Six Years and Counting: The Long, Slow Road to White-tailed Prairie Dog Protection
Endangered species recovery is especially challenging these days because of all the delays in securing protection – there’s that saying conservation delayed is conservation denied. My white-tailed prairie dog experience is a good example of all the unnecessary roadblocks out there that keep species from getting the help they need.
One of my first tasks when I came on with Center for Native Ecosystems in 2001 was to research and write the petition to protect the white-tailed prairie dog under the Endangered Species Act. It took a little over a year, and the petition we submitted July 11, 2002 ended up being over 300 pages long. It was important to us to provide a strong, science-based assessment of the prairie dog’s status and the threats facing the species. And, even though Congress set a relatively low bar for preliminary findings under the Act so that the U.S. Fish and Wildlife Service would be more inclined to investigate than to dismiss a citizen’s warning that a species was in trouble, the Service had slowly been ratcheting up the bar for positive findings, making them harder and harder to obtain.
The Act requires that the Service decide within 90 days of receiving a petition whether there is enough information to do their own investigation of the species’ status. Unfortunately, these days they never meet this deadline, and a lawsuit is necessary to prompt the agency to review the petition at all. In November 2002, four months after we submitted the petition, we gave the Service the 60 days’ warning that the Act requires before filing suit In February 2003 they sent us a letter saying they did not have the funds to make the petition finding, so we filed our lawsuit. Thirteen months later the Service settled the lawsuit and said they would finally review the petition by November 2004.
That was the negative finding that now the Service admits they were forced by Julie MacDonald to make. We asked for the record of the Service’s decisionmaking right away, but were only given a few documents. To get the full story we would need to file a Freedom of Information Act request. But in the meantime my work had expanded to include many other species, including Pariette cactus which was immediately threatened by a big drilling proposal, which became a major focus for me. The FOIA request went on the back burner until August 2006 when the Gunnison’s prairie dog petition met an almost identical fate.
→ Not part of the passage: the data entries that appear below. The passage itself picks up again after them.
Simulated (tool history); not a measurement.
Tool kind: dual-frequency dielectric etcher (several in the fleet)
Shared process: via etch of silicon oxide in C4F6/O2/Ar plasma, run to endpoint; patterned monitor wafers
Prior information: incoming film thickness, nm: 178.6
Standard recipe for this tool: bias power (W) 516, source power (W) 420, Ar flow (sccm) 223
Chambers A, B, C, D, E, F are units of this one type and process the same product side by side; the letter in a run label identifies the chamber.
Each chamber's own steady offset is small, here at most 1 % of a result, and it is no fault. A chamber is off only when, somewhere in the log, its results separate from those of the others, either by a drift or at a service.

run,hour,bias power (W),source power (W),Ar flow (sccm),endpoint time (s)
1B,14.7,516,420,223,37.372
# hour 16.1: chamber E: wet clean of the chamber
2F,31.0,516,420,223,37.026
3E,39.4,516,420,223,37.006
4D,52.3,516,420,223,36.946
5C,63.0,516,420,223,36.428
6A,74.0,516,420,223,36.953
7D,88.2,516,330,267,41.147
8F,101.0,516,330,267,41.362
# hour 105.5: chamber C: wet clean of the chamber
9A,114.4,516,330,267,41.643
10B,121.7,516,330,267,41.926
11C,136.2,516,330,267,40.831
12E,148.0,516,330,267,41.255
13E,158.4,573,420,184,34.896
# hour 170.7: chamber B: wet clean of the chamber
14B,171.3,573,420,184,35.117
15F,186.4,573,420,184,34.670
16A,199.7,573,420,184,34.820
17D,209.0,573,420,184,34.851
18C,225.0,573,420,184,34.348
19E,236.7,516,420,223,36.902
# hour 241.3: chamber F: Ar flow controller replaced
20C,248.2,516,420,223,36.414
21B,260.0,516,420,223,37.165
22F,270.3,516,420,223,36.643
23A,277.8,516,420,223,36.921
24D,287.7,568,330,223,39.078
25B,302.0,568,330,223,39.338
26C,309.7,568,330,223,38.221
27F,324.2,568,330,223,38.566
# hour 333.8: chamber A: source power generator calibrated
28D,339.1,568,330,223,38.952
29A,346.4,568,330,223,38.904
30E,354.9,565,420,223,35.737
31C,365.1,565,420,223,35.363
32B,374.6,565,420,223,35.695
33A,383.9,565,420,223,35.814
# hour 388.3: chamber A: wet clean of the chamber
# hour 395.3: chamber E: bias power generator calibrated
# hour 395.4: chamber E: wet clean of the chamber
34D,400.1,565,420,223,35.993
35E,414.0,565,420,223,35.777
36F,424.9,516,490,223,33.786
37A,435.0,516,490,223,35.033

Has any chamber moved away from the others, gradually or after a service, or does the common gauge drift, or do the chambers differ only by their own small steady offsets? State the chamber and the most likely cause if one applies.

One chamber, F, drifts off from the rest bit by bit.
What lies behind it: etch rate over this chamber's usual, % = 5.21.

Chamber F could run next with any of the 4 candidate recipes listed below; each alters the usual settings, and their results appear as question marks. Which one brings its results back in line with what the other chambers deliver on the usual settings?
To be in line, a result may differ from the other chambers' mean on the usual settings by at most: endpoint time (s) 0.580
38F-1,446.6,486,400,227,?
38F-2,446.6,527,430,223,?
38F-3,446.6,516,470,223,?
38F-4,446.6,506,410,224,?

Finally we got the documents via FOIA in late October (FOIA requires that agencies respond within 20 working days, but that is another deadline that is rarely met…). The Washington Post broke the story, the Democrats took control of Congress, the Interior Department's Inspector General investigated MacDonald, and the House Natural Resources Committee started demanding answers about the white-tailed prairie dog and other Endangered Species Act decisions. In May we filed another 60-day warning that we intended to sue the Service for illegally making the prairie dog finding based on politics rather than science, but did not hear anything back.
Finally, last week, the Service announced that the white-tailed prairie dog petition finding was wrong, and that they plan to move ahead to the next stage and do their own status review. But, they said they would do this “when funds are available”. With no deadline, this is another empty promise because species linger without protection for decades because of lack of available funds. That means we probably will have to sue yet again just to get a date by which the Service will do the status review.
If we get lucky and the Service does an honest review that proposes Endangered Species Act protection for the prairie dog, there still will be another year of public comment before the Service would finalize protection. So, the prairie dog’s long road to protected status is still far from over. None of this is the fault of the Act itself – it is poor implementation that stands in the way of protection.
Nicole Rosmarino with Forest Guardians joked one time that she was celebrating the third anniversary of the black-tailed prairie dog’s Candidate status and was trying to come up with a good traditional anniversary present – something crystal. I just looked up fifth year anniversary gifts (= years since the petition), and the choices are wood or silverware. Let me know if you have any gift suggestions along these lines for the white-tailed prairie dog.